The tragic outcome of the Jonestown Agricultural Project is well known. A thorough understanding of the 1978 massacre of more than 900 people in Guyana, however, remains elusive—as does common knowledge of the group’s roots and its leader. Jim Jones called Indiana home for the first 34 of his 47 years. Born in Crete in 1931, James Warren Jones was raised in Lynn, another small town in Randolph County. Jones mother, committed to progressive causes, worked to support the family; while it has been speculated that his father, a disabled WWI vet, had ties to the Ku Klux Klan. When Jim’s parents divorced in 1945, he moved with his mother to Richmond, where he graduated from high school in 1949. Enrolling in Indiana University, Jones subsequently transferred to Butler University, although he did not receive his bachelor’s degree until 1961.
In the meantime, Jones had gotten married and taken up preaching. Beginning as a student minister in the Methodist Church, Jones abandoned that congregation when it refused membership to African-Americans. Using funds earned selling pet monkeys door-to-door, Jones started his own Pentecostal-style church under the name Wings of Deliverance. Renamed the Community Unity Church, Indianapolis’ first biracial church opened its doors at Hoyt Avenue and Randolph Street in 1954.

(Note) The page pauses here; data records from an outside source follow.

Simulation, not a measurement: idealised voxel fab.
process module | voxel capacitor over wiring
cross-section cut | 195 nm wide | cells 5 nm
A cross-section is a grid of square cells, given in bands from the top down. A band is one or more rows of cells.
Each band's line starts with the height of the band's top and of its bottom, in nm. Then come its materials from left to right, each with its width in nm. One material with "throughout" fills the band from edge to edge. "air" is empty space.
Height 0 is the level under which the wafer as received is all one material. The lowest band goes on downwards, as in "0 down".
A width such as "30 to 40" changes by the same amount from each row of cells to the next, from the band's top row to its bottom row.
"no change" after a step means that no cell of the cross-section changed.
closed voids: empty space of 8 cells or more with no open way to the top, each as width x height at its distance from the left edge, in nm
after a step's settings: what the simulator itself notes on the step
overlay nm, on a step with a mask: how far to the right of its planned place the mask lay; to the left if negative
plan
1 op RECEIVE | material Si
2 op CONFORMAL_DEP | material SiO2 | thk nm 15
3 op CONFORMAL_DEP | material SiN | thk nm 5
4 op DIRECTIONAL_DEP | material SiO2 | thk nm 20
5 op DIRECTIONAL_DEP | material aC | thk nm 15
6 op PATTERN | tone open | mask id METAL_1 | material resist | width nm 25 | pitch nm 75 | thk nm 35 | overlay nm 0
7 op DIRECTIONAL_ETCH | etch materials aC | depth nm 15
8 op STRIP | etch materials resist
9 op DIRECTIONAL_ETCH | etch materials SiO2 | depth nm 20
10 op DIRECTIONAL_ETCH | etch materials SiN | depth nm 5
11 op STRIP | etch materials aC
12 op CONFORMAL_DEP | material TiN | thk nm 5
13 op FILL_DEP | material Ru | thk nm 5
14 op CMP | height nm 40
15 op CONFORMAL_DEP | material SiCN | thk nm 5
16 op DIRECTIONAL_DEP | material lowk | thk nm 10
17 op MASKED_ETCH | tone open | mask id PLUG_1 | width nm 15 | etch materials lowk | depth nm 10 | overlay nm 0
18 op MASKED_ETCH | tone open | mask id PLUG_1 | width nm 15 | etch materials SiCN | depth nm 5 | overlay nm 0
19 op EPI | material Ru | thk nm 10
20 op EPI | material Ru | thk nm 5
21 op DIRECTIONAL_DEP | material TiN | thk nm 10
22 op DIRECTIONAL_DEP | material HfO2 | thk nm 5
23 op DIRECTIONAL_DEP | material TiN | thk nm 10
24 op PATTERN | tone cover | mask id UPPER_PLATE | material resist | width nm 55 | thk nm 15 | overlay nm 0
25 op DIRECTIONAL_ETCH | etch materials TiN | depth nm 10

(Theatre-goers may be aware that the church at St. Clair Street and Park Avenue that now houses the Phoenix Theatre was another place Jones preached.) Emerging in 1956 as The People’s Temple Full Gospel church at 1502 North New Jersey Street, Jones’ ministry promoted racial equality and social activism, operating soup kitchens, nursing homes, and facilities for the disabled. On the home front, Jones and his wife made headlines as the first white couple in Indiana to adopt a black child, the first of five non-white children they brought into their family. Jones’ efforts to promote racial harmony were hailed by the Indianapolis Recorder, the city’s African-American publication. He was appointed chair of the Indianapolis Human Rights Commission in 1961, and is credited with having used the post to desegregate municipal institutions and private businesses alike.
Although the People’s Temple gained membership in the Christian Church in 1960 when it was recognized by the Disciples of Christ, who subsequently ordained Jones, his ministry was an eclectic mix of faith healing and socialist politics that ultimately shunned white Christianity and the Bible. Jones asked his followers not only to call him “Dad” or “Father,” but to consider him an incarnation of God.
Several years after Jones had transplanted his inner flock to California, the Indianapolis Star published the first expose of Jones, who was by this time a well-respected figure in San Francisco politics. The 1971 piece revealed the excesses and the apparent deceptions of the “miracle healing services” held at People’s Temple in downtown Indianapolis. Subsequently, the Star assigned its leading investigative reporter to the case. By 1974, facing increasing scrutiny from the media, Jones had already arranged for the exodus to Guyana.